Life's A Five-Ticket Ride

Mummers and Trains

posted Monday, 2 January 2006

The train riders yelled, "Yo, watch out!" as I entered the El by stopping the automatic doors from closing. Years of commuting have left me rather fearless, although part of me always wonders for a split second if those doors will actually open or will I be caught between.


I entered the Elevated train, my purse slung over my shoulder, with my heart pounding from the previous encounter that left me befuddled.


Looking forward to forty minutes to decompress, I slumped into an available seat when no sooner did a young man man screech, "Holy Hooters, Batman--Happy New Year." All eyes turned to me as I loosened my scarf, and I smiled. "Happy New Year to you, too." The baseball capped young man offered me Sambuca; I smiled, "I'm good, thanks."


I lied. I wasn't good. I was too damned confused and more than my share of disappointed to be good.


I met with Mr. Insistence for his penance; we decided to lunch in Chinatown.


I love Chinese food. The fact that he suggested Chinese made me grin, as one of the scripts that plays in my head when I'm bored at work has something to do with Chinese food and chopstick lessons. Anyway, a public place on a National Holiday seemed safe. He chose the appetizer while I perused the menu. I ordered Grandfather chicken and sipped my tea when the battle of wills commenced.
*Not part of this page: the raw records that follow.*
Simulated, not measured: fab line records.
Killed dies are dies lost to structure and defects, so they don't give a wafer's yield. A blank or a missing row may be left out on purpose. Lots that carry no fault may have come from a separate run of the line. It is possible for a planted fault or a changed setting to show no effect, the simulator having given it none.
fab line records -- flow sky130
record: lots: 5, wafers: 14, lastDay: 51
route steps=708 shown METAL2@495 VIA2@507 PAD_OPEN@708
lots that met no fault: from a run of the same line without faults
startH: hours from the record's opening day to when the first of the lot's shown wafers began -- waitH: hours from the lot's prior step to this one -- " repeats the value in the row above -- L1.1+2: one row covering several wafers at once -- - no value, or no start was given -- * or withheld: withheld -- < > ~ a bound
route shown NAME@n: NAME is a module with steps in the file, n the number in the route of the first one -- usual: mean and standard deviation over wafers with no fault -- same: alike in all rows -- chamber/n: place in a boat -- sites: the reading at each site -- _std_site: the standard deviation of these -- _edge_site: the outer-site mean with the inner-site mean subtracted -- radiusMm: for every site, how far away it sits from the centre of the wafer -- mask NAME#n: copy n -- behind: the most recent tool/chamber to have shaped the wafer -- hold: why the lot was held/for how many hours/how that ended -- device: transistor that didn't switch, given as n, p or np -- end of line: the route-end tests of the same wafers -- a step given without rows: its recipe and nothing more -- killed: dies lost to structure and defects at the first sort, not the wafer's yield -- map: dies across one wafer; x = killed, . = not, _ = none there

His blue eyes goaded me, "I know I'm on probation, but it's only natural for a man to want to have sex with someone to whom he's sexually attracted. I know you're attracted to me, and I sense a wildness, a passion that wants to be unleashed."


He ran his finger down my nose and gently touched the scar near my lip that the makeup doesn't quite hide. I won't lie and say that I didn't feel my pulse quicken; it is damned sexy to be desired. It's a powerful feeling to know that you can make a man want you, and I know that he does. However, he doesn't desire *me* as he doesn't know me. He desires the curves and the passion, which are only part of who I am.


I am not attracted to how he's been acting, and that's what kills things for me.


It's more than a fear of getting hurt which he believes is my reason for the hesitency; that fear is something to which I'll readily admit.


He didn't help me put on my coat, nor did he pull out my chair. I really didn't like those things. I could gently mention those things to him, and they are minor in the scheme of things. I didn't like the frequency of the expletives that came from his mouth, and I did tell him that. I really didn't like being reminded that I'm in my prime; I'm well aware of my needs and I do a damned fine job of keeping my libido in check. I am passionate in nature, but I need him to understand why I need more than the physical.


Sure, I loved watching the Mummers' String Bands and walking around downtown. It was such a relief to be with someone from the city and who understands the passion that I feel for Philadelphia. However, I really wished he didn't ask me to surprise him tomorrow morning again. I feel like our talk has moved us nowhere, and he's not understanding that I need respect more than I need the physical.


I don't know if I can explain myself any more clearly. I don't see any need to rush things.